Colorado Court of Appeals, 2024

Matter of Clark Brothers

Matter of Clark Brothers
Colorado Court of Appeals · Decided October 24, 2024

Matter of Clark Brothers

Opinion

23CA2061 Matter of Clark Brothers 10-24-2024 COLORADO COURT OF APPEALS

Court of Appeals No. 23CA2061 Colorado Division of Securities Case No. XY 2022-0001

In the Matter of Jason Ray Clark, Respondent-Appellant, v. Tung Chan, Securities Commissioner, Petitioner-Appellee.

ORDER AFFIRMED Division IV Opinion by JUDGE KUHN Harris and Yun, JJ., concur NOT PUBLISHED PURSUANT TO C.A.R. 35(e) Announced October 24, 2024

Jason Ray Clark, Pro se Philip J. Weiser, Attorney General, Robert W. Finke, First Assistant Attorney General, Sarah P.J. Donahue, Assistant Attorney General, Denver, Colorado, for Petitioner-Appellee ¶1 In this securities license revocation action, respondent, Jason Ray Clark, pro se, appeals the Colorado Securities Commissioner’s final agency order revoking his investment advisor representative license. We affirm.

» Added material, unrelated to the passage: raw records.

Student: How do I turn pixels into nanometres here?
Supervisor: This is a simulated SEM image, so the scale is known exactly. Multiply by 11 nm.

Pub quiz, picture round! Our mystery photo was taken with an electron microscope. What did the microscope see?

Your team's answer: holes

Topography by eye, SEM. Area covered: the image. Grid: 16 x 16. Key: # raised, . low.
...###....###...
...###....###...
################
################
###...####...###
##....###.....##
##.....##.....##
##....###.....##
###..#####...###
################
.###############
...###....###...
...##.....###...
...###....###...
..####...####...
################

I. Background ¶2 This matter stems from an investigation by the Colorado Division of Securities into Clark and his investment advisor company, Clark Brothers, Inc.1 The Division conducted two examinations, the first of which occurred in February 2010. At the conclusion of the first examination, the Division sent Clark a letter informing him of regulatory deficiencies. Clark did not respond to that letter, and in September 2010, the Division sent him a second letter. In February 2013, the Division closed the first examination after Clark agreed to comply with the Colorado Securities Act, sections 11-51-401 to -412, C.R.S. 2024, and the securities rules promulgated thereunder.

1 Clark Brothers, Inc., was previously a party to this appeal; however, it was dismissed after failing to show why it is excepted from the requirement that a domestic entity be represented by an attorney in court proceedings. See § 13-1-127, C.R.S. 2024. Thus, this appeal relates solely to Jason Ray Clark.

¶3 However, Clark did not comply with these requirements. He did not file his required investment advisor forms (ADVs) for the years 2014, 2015, 2016, 2017, and 2018. See Div. of Sec. Rule 51-4.3(IA)(G), 3 Code Colo. Regs. 704-1. The Division eventually conducted a second examination in April 2021. After completing the second examination, the Division alleged that Clark failed to disclose or misrepresented material facts to clients in Form ADV filings, including • multiple tax liens and judgments entered against him; • discretionary trading practices without first obtaining the required client approval; • concentrated positions with minimal diversification in contradiction to his disclosed trading strategy; • advisory fee calculations that differed from those disclosed to investors; and • the failure to correct misleading advertising and performance claims.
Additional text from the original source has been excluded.